BEIJING—China’s industrial firms posted their worst slump in profits since late 2011 in the first two months of this year, data showed on March 27, as increasing strains on the economy in the face of slowing demand at home and abroad took a toll on businesses.
The sharp decline in profits suggests further trouble for the world’s second largest economy, which expanded at its slowest pace in almost three decades last year. The government has already lowered the economic growth target this year to 6.0-6.5 percent, from the actual rate of 6.6 percent in 2018.

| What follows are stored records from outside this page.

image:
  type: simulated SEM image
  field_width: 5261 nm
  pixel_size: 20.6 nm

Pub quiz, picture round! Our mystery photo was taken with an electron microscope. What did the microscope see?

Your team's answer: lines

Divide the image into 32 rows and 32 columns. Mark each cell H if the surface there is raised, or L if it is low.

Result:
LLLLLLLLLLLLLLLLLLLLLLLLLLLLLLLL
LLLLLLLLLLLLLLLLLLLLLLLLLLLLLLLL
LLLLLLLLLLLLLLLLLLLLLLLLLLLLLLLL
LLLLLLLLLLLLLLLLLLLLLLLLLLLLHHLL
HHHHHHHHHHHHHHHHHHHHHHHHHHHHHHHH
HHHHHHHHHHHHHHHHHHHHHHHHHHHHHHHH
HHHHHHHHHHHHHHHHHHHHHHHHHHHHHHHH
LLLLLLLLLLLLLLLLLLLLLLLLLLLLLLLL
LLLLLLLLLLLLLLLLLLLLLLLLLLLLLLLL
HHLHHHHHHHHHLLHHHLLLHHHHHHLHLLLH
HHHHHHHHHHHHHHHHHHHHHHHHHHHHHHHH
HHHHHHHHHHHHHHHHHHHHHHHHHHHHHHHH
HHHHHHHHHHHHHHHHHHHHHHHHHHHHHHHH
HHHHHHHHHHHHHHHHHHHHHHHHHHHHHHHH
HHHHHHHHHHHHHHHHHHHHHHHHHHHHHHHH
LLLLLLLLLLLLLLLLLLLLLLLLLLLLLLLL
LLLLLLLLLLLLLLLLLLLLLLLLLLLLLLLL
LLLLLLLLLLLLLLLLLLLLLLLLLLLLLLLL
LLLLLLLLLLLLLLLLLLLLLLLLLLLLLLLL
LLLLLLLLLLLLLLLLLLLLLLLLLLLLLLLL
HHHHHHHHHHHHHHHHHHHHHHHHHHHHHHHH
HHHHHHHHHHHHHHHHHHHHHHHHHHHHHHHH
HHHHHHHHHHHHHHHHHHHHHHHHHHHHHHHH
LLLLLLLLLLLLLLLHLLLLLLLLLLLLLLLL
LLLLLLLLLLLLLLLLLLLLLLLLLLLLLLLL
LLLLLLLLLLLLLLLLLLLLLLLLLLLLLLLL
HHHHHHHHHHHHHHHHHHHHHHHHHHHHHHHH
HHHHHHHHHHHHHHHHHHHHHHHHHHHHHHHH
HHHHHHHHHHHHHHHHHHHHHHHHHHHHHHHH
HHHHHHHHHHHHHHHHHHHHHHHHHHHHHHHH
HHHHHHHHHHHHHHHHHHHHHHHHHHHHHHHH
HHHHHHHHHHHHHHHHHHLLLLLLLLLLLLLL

Profits notched up by China’s industrial firms in January-February slumped 14.0 percent year-on-year to 708.01 billion yuan ($105.50 billion), the National Bureau of Statistics (NBS) said on its website on Wednesday. It marked the biggest contraction since Reuters began keeping records in October 2011.
The data combines figures for January and February to smooth out distortions caused by the week-long China’s Lunar New Year.
The drag was mainly due to price contractions in key industrial sectors such as auto, oil processing, steel and chemical industries, Zhu Hong of the statistics bureau said in a statement accompanying the data, adding that production and sales are slowing as well.
Profits in the auto sector were down 37.1 billion yuan from a year earlier, while those in the oil processing industry fell 31.7 billion yuan, according to official data.
The trade war with the United States has put a dent on factory activity, corporate earnings, business sentiment and overall consumption in a blow to the economic outlook.
Growth in China’s manufacturing output slumped to a 17-year low in January-February, while factory-gate inflation remained subdued in the same period in a reflection of the deepening strains across the economy.
“Although it’s possible U.S. and China could come to a trade deal in the near future, it still remains a question that it will help reverse the decline in China’s exports,” said Betty Wang, senior China economist at ANZ, adding that waning global demand remains a concern as well.
The profit margin in the manufacturing sector is less than 5 percent and many companies are suffering losses, Li Dongsheng, CEO of TCL Corp told a Guangdong delegation meeting on the sidelines of an annual parliament meeting in March.
“I advise the government to further lower value-added tax, and if implemented, it will effectively boost the profit-making ability of the manufacturing industry,” said Li.
Lots of other firms are already facing margin pressure. Jiangsu Shagang, China’s biggest private-owned steel mill, expects its first quarter net profit to decline as much as 68.6 percent year-on-year.
Industry data out on Monday also showed China’s automobile sector in reverse gear, with sales down 13.8 percent in February year-on-year, marking the eighth consecutive month of decline in the world’s largest auto market.
Earlier this month, Beijing announced hundreds of billions of dollars in additional tax cuts, which included a 3 percentage point reduction in value-added tax (VAT) for the manufacturing industry that has been grappling with rising costs and lower profit margins in the face of the economic slowdown.
Yet, the support measures are taking time to kick in. Most analysts believe economic activity may not convincingly stabilize until the middle of the year.
Policymakers have acknowledged the country’s economy is facing increasing downward pressure, hurt by multi-year campaigns to curb debt risks and pollution, while the trade war with the United States took a toll on export orders and employment.